The government is expected to announce the closure of thousands of post offices next week.
The Royal Mail has told ministers that it is losing millions of pounds a week.
Here, BBC News website readers speak of the role the post office plays in their communities and how the closures would have an impact on their lives.
Mary Murphy, 68, Windmill Hill, East Sussex.
We live about three houses away from the local post office and I use it a lot. But it is not only me - a lot of elderly people come to visit and use it too.
If it closes it is going to have a tremendous impact on the community.
People in rural communities pay as much tax as anyone else, but they cannot rely on the services.
Elderly people are frail and they are not going to stand outside in the wind and the rain waiting for buses.
Although I don't think the closure of the post office would be the death knell for the village community, because it is the people who make the community, it is so necessary to keep an area feeling and looking alive.
I use the post office for everything - post and packages, I go in to get money on my debit card, I use the information and the leaflets and people go there to meet each other and to chat.
Our next nearest post office is also facing the axe, so we would have to travel six to seven miles in either direction to get to a post office. We are told time and again about pollution, but we would have to drive.
We are also told about elderly people needing exercise, and now they will not be able to walk to the post office.
It is not just the elderly that go in - children on their way from school also use it.
Clive Pallett, 48, Hythe, Kent.
My wife and I are registered blind and we lost our local post office which was within walking distance two years ago.
Now our nearest post office is in Hythe town centre, which is about a mile-and-a-half away. This is not only inconvenient but also there are often queues there.
Before, we would use our local post office quite often, but now we have to think twice about going into town to go there. We usually have to combine it with doing some shopping.

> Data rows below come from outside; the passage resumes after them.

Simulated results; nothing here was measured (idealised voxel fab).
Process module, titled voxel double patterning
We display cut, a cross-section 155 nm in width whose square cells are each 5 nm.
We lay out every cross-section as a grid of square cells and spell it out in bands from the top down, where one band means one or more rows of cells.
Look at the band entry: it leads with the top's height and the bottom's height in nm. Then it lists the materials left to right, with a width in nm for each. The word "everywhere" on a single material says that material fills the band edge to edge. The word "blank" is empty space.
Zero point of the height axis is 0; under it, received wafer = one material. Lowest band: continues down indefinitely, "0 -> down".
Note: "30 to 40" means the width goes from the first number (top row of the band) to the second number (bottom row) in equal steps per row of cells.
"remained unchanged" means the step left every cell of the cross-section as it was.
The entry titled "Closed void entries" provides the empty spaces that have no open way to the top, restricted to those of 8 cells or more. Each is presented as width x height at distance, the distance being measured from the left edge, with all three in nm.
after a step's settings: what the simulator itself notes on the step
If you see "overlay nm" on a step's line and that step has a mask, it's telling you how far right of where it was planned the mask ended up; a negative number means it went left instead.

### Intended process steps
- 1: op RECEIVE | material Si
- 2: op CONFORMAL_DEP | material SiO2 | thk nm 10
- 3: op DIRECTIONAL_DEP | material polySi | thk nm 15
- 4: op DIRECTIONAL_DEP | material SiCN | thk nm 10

It has definitely impacted on our community here - at the old post office we used to go there to do other things and catch up on the local gossip. We can't do that now.
Patricia Waymouth, 57, Embo, Dornoch, Scotland.
I have an 83-year-old mother who has to use a three-wheeled walking aid to get around. It is difficult for her to get on a bus, and our local bus is going anyway in January.
If our local post office closes she will have to rely on me to take her to the next one which is three miles each way. I work and this will be really difficult.
At the moment she walks the quarter-of-a-mile to the post office, which gets her out of the house and she can speak to local people. The post office is the hub of the village.
We both use the post office for its postal services, but also as a local shop. My mother relies on it to buy things and to get her daily papers.